Its time to keep an eye on wheat
Key points
- Wheat is one of the most highly cyclical commodities
- On a price action basis, wheat seems to be trying to form a long-term base
- In the meantime, wheat is entering one of the seasonally weakest periods of the year
Wheat is trying to form a long-term base
In the long-term charts below, we see that wheat has a long history of making significant advances followed by equally major declines. We also see that this market has been in a significant downtrend for over three years now.


The chart below zooms in on the last several years and adds a 70-day exponential moving average to filter for trend. On a subjective basis, one can argue that wheat is trying to form a base following a multi-year decline. On an objective basis, for now, price remains below the moving average - i.e., in a downtrend.

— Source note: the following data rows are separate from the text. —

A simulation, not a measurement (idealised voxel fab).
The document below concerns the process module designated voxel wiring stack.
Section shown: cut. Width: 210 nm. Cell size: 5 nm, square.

So, is it time for futures traders to start looking for a buying opportunity in wheat futures? Should non-futures traders start looking at the Tecrium Wheat ETF (ticker WEAT)?
Seasonality suggests that the answer is "No", or at the very least, "Not yet."
A key time of year for wheat
The wheat futures contract is for "Soft Red Winter" wheat, one of the most highly cyclical markets. Much of this cyclicality is due to the planting cycle, which essentially never changes. Soft red winter wheat is planted in late fall and harvested the following summer.
The chart below displays the annual seasonal trend for Chicago Board of Trade wheat futures. As you can see, this market is entering arguably its weakest time of year, from Trading Day of Year (TDY) #94 through TDY #126. For 2025, this period extends from the close on 2025-05-16 through 2025-07-02.

The chart below displays the hypothetical cumulative $ +(-) from holding a long position in wheat futures only during this period every year since 1937.

The long-term trend (upper left to lower right) is unmistakable. The caveat, of course - and as always with seasonality - is that there is no guarantee that the current year will adhere to the long-term seasonal trend.
The table below summarizes the performance of wheat futures for the TDY #94 through #126 since 1937.

The bottom line is that wheat futures have consistently fallen in three out of every four years for the last 88 years. So mid-Spring is an excellent time to look for an opportunity to play the short side of this market. The caveats include the fact that a) Wheat futures have twice rallied for than $5,000 in value during this period, b) the median decline per contract during losing years is not huge (-$950), c) this period has seen a decline in wheat during each of the last five years (due to an "Up year?") and d) there is simply no guarantee from year-to-year.
What the research tells us…
The good news is that because wheat only grows during certain times of year, it is one of the most reliably cyclical markets. The bad news is that there is a critical difference between "reliably cyclical" and "sure to follow the seasonal pattern this year." When trading based on seasonality, the best opportunities tend to play out when seasonality and price action agree, i.e., both favorable or unfavorable. Wheat futures currently fill this bill on the unfavorable side. Wheat is also extremely beaten down, so a countertrend rally is a distinct possibility. The exact entry timing for any trader looking to play the short side is up to each trader. The most crucial element is managing risk. A stop-loss order - presumably somewhere north of the 70-day EMA - is essential.